As I’ve discussed in prior articles, it is critical that investors treat their investment portfolio much the same way they would approach running a business; that is, with a focus on profitability and maintaining a stable cash flow.
One such sector that continues to perform well, and pay investors a handsome tax-efficient monthly income, is Canadian real estate investment trusts (REITs).
Income-oriented investors have long held REITs as a core portfolio holding.
Canadian REITs were first introduced in 1993 as a way for investors to participate in real estate, without actually owning the real estate itself. They have since grown in scope and popularity. REITs own and manage the properties, while investors collect a regular stream of predictable income along the way. REITs operate in such diverse sectors as apartment properties, commercial, shopping malls, industrial, senior living and grocery stores, to name a few.

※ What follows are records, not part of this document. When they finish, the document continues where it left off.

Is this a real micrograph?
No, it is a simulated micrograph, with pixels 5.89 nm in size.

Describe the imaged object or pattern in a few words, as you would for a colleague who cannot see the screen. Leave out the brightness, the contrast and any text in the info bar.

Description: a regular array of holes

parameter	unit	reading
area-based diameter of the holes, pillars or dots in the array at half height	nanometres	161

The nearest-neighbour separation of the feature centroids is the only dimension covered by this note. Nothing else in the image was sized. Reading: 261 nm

With an economic recovery that remains uncertain, it is crucial to be able to understand how the companies operate and how to pick the winners from the remainder of the pack.
Investors can own these companies directly on the stock exchange, through an actively managed mutual fund, or through a passive exchange traded fund (ETF). It is important to note that with ETFs – such as the iShares REIT ETF – companies are ranked by size, and as such, the ETF’s heaviest weighting is in Canada’s largest REIT, RIOCAN, which is a retail REIT. Perhaps this 25 per cent weighting is unjustified for most portfolios, given Canadians have altered their spending habits.
THE BENEFITS OF A REIT
The number one thing REITs provide is very tax-efficient, monthly income with the opportunity for income growth. A portion of the income may represent a repayment of the principal investment with most of the income being classified as return of capital, which is generally not taxed when the investor receives it. Rather, a return of capital reduces the investor’s cost base and is taxed as a capital gain (i.e., only 50 per cent is included as income) when the investment is ultimately sold. This benefit provides both tax efficiency and tax deferral.
With a diversified REIT portfolio, investors gain a number of significant advantages. Beyond the opportunity for capital appreciation, REITs offer a much higher degree of liquidity than traditional real estate as they trade on major stock exchanges. Also, REITs are currently yielding between four per cent and 11 per cent per annum. For example, a $100,000 investment in a diversified basket of REITs yielding seven per cent will generate income of $7,000 annually.
REITs stand to benefit from an aging population, as the leading edge of baby boomers is 64 years of age this year and they are keen to replace lost employment income with income earned from their investment portfolio. Further, many experts predict REITs will benefit from the demise of income trusts at the end of this year as many income trusts are forced to cut their distributions when they convert back to corporations. REITs are exempt from this tax change. As such, well-managed REITs could be a huge beneficiary as large inflows of cash support this sector even further.
THE CANADIAN MODEL
The Canadian model is very different from U.S. REITs in a number of ways. Most notably, the U.S. real estate market relied heavily on securitized mortgages to fund their source of capital. Securitization is the process whereby a lender packages loans as assets and sells them to investors. U.S. lenders had minimal direct exposure to any bad loans, and, being extremely lucrative, they continued to make dubious loans. When the securitization market screeched to a halt in 2008, U.S. REITs saw their cost of capital rise dramatically at the precise time they needed to access capital.
This was not the case in Canada. Canadian lenders are inherently less willing to take risks and did not rely on securitization as their main source of capital. Canadian REITs also have long established relationships with lenders in this country.
CANADIAN REITs AND RETIREMENT INCOME PLANNING
Income seeking investors facing the reality of shortfalls in their retirement income planning should consider the importance of a REIT segment in their portfolio. As all investment decisions pose an element of risk, and past performance does not guarantee future returns, it is best to seek professional advice to ensure the right fit for your portfolio.
The views in this article are solely the work of the author, and not necessarily those of Canaccord. The information herein is drawn from sources believed to be reliable, but its accuracy and completeness is not guaranteed, nor in providing it does the author or Canaccord assume any liability. At time of publication, the author currently owns REITs.